I divided the time interval $[t_0=:t_i,t_f:=t_N]$ into $N$ steps $[t_{k-1},t_{k}],\, k=1,\dots, N$ and applied the resolution of unity for coherent states \begin{equation} \mathbb{I}=\int_\mathbb{C}\frac{dzd\bar{z}}{2\pi i}\exp\left\lbrace-z\bar{z}\right\rbrace\lvert z\rangle\langle z\rvert \end{equation} at each step; this yields the following \begin{multline} \langle{z_f}\lvert\left( \exp\lbrace-iH\epsilon\right\rbrace)^N\rvert z_i\rangle=\dots=\lim_{N\to\infty}\int\prod_{j=1}^{N-1}\frac{dz_jd\bar{z_j}}{2\pi i}\\ \exp\left\lbrace\sum_{k=0}^{N-1}\bar{z}_{k+1}z_k-\sum_{k=1}^{N-1}z_k\bar{z_k}-i\epsilon\sum_{k=0}^{N-1}H(\bar{z}_{k+1},z_k)\right\rbrace,\quad(*) \end{multline} where $\epsilon:=\frac{t_f-t_i}{N}$, and with boundary conditions $z_0=z_i,\,\bar{z}_N=\bar{z}_f$. Then I need to put $(*)$ in this form \begin{align} \int\mathcal{D}(z,\bar{z})&\exp\bigg\lbrace\frac{\bar{z}_fz_f+\bar{z}_iz_i}{2}+\frac{1}{2}\sum_{k=0}^{N-1}\big[z_k(\bar{z}_{k+1}-\bar{z}_k)-\bar{z}_k(z_{k+1}-z_k)+\\ &-i\epsilon H(\bar{z}_{k+1},z_k)\big]\bigg\rbrace \end{align} but I can't understand how to transform the argument of the exponential.
Any ideas?
Thanks
Source: Itzykson - Zuber, page 438 with line 2 corrected as shown in the errata (you can find it here: http://www.lpthe.jussieu.fr/~zuber/corrize.pdf).

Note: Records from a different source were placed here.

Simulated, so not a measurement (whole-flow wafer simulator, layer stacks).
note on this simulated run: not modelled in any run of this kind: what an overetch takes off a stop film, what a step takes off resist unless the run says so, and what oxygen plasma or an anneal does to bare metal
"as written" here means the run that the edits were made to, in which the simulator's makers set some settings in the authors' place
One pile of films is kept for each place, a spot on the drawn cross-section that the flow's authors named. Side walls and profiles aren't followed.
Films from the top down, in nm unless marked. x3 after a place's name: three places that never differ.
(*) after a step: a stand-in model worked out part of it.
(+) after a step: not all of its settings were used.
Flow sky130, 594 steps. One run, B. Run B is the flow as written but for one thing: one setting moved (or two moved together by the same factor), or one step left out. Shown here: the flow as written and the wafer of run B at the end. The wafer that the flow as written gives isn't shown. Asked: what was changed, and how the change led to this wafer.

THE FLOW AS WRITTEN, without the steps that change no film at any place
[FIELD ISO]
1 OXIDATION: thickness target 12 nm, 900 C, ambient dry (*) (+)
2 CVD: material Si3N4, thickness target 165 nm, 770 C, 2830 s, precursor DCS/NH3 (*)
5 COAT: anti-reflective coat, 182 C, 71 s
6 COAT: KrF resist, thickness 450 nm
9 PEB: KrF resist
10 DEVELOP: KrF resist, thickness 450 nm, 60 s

edit: @ ACuriousMind Then I don't understand how to rewrite it: is the following right? \begin{equation} \frac{1}{2}\sum_{k=0}^{N-1}\big[z_k(\bar{z}_{k+1}-\bar{z}_k)-\bar{z}_k(z_{k+1}-z_k)\big]=\frac{1}{2}\sum_{k=0}^{N-1}\big[z_k\bar{z}_{k+1}-\bar{z}_k z_{k+1}\big]=\sum_{k=0}^{N-1}\big[z_k\bar{z}_{k+1}\big] \end{equation} if this were right, I wouldn't know how to cope with this \begin{equation} -\sum_{k=1}^{N-1}z_k\bar{z}_k \end{equation}
If it is so straightforward to you, could you please rewrite it step-by-step?